This devastated many sectors of finance. Relaxed regulations had allowed places to overextend themselves, to lie and cheat the public, all in the name of short term profits. As the loans started to implode, the scale rippled. Places that had invested based on a set risk, for a set return, lost their shirts (why many pension funds got killed, California in particular was a big investor in these).

Fast forward a bit, and the money that greases the economy is dried up. Business loans are harder to get, many companies lost their cash funds, and as a result companies go out of business, cut back production, and lay off workers. Because the banks are in a mess of their own making the economy grinds to a halt. And because it is the banks access to capital, which might have otherwise have lessened the severity, you see the economy shedding upwards of 800k jobs a month.

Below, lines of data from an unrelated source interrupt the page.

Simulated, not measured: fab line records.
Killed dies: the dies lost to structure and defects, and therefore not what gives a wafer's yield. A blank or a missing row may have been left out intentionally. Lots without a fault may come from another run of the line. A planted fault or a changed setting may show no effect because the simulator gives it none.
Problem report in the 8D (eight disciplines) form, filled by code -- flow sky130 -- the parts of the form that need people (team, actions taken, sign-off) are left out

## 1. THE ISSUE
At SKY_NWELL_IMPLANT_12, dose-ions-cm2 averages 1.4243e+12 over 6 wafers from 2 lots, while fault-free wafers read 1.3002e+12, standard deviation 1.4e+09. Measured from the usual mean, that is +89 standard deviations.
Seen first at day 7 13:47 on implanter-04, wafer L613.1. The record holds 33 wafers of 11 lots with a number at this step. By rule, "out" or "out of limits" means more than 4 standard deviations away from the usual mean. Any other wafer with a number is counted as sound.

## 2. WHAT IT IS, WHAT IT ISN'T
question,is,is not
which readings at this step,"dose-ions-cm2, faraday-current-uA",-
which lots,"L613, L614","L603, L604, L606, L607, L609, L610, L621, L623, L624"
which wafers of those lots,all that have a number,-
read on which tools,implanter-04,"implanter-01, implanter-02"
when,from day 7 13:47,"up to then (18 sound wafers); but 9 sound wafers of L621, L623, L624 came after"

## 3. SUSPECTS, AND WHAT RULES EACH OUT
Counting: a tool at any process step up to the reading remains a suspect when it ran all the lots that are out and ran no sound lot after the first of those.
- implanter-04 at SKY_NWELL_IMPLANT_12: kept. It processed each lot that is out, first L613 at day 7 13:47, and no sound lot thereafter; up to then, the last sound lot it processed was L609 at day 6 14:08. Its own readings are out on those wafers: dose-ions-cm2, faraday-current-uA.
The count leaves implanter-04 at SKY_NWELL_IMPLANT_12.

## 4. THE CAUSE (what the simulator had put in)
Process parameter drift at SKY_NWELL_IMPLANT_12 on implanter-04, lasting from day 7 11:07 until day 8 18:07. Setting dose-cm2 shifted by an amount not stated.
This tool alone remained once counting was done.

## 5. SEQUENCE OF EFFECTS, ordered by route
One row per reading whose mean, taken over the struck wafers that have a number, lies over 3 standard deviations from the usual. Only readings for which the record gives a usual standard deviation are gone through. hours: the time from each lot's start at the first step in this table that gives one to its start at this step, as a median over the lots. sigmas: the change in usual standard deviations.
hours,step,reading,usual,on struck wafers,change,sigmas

Double the fun as banking is global, meaning that Europe, Japan, etc. all hit the same wall. Meaning that imports and exports dropped massively across the board, making recovery harder.

2008 was the largest economic upheaval to hit this country - and the entire world - since the Great Depression of the 1930s. A normal recession bears the same resemblance to the 2008 crisis as that 3.5 tremor you think is a big truck passing by has to to the 6.9 quake that hit San Fransciso that knocked over a freeway and killed 60 people. (Continuing the analogy, 2008 in turn was to the Great Depression as the '89 quake was to the great 1906 quake that killed hundreds.)

Switching metaphors from earthquakes to fires, the housing crisis was the match that started the fire. When it was discovered that vast numbers of mortgages were in fact worthless, a huge amount of wealth that people believed existed vanished. The effects of this sudden disappearance of wealth traveled throughout the economy - banks suddenly discovered that they didn’t really have as much money as they thought, so they stop giving loans, so businesses stop expanding, etc. This becomes a vicious cycle: the fire of a business downturn feeds on itself. All of this results in business closures, layoffs, and unemployment.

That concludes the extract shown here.